Convention would have it that you often pay a premium to buy from a dealer. In return for the premium, you get the advice, knowledge and reassurance they can provide. However, as a recent experience shows, that’s not always the case.
A dealer that we’ve done business with previously approached us with two paintings by the artist Jules Turkas. Not familiar with his work, I repiled with “please send a photo.” The dealer sent a photo, but for whatever reason it never arrived. I assumed he never got around to sending it, and he assumed we were not interested. The dealer ended up selling the paintings to a third party.

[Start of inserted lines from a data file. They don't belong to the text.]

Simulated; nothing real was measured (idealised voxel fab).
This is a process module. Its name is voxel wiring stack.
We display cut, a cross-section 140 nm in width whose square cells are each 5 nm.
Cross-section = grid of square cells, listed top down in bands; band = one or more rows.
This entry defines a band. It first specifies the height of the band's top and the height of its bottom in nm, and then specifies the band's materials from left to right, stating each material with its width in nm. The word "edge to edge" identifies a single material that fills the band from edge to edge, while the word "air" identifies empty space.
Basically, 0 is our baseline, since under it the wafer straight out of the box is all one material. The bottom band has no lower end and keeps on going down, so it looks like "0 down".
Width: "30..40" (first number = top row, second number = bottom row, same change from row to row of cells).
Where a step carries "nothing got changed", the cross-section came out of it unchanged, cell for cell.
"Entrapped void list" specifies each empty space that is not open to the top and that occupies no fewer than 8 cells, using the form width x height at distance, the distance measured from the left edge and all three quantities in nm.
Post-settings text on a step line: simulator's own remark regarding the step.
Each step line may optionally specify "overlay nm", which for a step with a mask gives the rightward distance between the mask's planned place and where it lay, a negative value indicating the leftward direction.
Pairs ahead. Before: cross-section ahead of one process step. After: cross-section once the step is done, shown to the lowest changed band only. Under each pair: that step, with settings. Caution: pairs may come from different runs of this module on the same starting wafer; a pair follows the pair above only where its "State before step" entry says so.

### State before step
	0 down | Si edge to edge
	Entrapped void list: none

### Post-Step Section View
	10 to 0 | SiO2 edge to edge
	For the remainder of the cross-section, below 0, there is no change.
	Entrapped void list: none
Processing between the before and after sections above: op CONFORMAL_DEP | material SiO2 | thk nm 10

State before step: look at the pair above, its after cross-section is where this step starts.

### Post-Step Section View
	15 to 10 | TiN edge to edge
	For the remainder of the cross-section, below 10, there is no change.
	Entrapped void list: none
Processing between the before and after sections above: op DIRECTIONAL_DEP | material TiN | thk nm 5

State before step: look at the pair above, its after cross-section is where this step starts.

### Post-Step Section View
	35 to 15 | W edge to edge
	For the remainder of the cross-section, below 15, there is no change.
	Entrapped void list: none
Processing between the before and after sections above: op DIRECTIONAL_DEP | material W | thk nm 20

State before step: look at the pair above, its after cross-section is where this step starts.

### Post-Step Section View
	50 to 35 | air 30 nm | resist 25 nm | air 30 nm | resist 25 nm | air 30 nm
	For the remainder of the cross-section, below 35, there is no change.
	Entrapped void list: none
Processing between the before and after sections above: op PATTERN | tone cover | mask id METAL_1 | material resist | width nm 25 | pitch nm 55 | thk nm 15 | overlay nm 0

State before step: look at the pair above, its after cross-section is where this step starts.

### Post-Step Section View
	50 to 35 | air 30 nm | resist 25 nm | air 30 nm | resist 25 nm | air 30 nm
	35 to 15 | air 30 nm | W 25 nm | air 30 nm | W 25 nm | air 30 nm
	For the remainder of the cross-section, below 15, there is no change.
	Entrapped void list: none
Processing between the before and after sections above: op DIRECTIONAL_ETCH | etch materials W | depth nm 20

A month or so went by and Hui discovered the paintings at James D. Julia auctions. Lots by this artist don’t come up often, so I assumed they were the same. I sent off a an email to the dealer and confirmed that fact. He appologized for the mis-communication and said he’d much rather have sold them to a retail customer.
The paintings went up for auction today, and together went for about 50 percent more, not including premium or shipping, than the unnegotiated price offered to us. (Interestingly the one I liked the least sold for the most). If they were bought by another dealer, I have little doubt that the price will again be doubled. A lost opportunity for sure!
If you want good deals on paintings or furniture, yes, learn to look on your own in shops and at auctions, but also get to know dealers. Sometimes there is a premium to be paid, but they’d also like to provide good value to their customers.